The rotating seat 33 is embedded on an end portion of the connecting pipe 31 and is fixedly connected to the connecting pipe 31 through a screw stem; an abutment surface is disposed on a top surface of the rotating seat 33; a pin-jointed surface pin-jointed to the abutment surface corresponding to the rotating seat 33 is disposed on a bottom surface of a buckling cover 40; and two ends of the mounting rack 10 are respectively clamped to corresponding rotating seats 33 and then are pin-jointed to the corresponding buckling covers 40, to adjust an irradiation angle of the floodlight 100. The rotating seat 33 includes a seat body 330, a central pillar 331 located on a central part of the seat body 330, and several annular abutment teeth 332 disposed on an outer wall of the seat body 330; and an indicator panel 333 located on an end portion of the annular abutment tooth 332. The seat body 330 is provided with a reinforcing ring, and the reinforcing ring is sleeved on the central pillar 331, to reinforce a connection between the seat body 330 and the central pillar 331. The rotating seat 33 passes through the rotating hole 13 through the central pillar 331 and is pin-jointed to the mounting rack 10, so that the rotating seat 33 rotates relative to the mounting rack 10 and can be fastened at any angle.

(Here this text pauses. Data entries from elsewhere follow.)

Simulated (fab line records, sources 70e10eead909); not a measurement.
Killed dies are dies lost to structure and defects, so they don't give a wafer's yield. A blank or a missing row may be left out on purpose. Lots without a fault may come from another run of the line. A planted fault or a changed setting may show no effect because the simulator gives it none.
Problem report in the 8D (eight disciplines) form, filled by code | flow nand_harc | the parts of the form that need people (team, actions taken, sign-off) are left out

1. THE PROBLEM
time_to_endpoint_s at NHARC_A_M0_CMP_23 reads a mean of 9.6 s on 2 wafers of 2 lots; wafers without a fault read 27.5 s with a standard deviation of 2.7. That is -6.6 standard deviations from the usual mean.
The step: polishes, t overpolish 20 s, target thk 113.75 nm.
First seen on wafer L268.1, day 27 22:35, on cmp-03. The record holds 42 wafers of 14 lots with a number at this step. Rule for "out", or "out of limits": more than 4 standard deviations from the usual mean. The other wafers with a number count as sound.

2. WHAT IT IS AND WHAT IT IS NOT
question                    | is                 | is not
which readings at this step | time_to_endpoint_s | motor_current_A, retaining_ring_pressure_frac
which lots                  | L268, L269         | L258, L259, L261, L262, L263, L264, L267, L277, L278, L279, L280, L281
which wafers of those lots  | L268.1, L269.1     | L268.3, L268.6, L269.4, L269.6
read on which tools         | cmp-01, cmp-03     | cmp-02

The annular abutment tooth 332 forms a stepped groove with the seat body 330, so that the annular abutment tooth 332 protrudes outward from the stepped groove. The annular abutment teeth 332 are evenly arranged, and an abutment tooth groove is formed between adjacent annular abutment teeth 332. It can be observed from an outer side and a cross section, that the annular abutment teeth 332 are disposed in a trapezoid shape. In this embodiment, an included angle formed between the adjacent annular abutment teeth 332 and a center axis of the central pillar 331 is an acute angle. Preferably, the included angle formed between the adjacent annular abutment teeth 332 and the center axis of the central pillar 331 is 6°. Understandably, the included angle formed between the adjacent annular abutment teeth 332 and the center axis of the central pillar 331 may alternatively be 5°, 15°, 45°, 60°, or 80°.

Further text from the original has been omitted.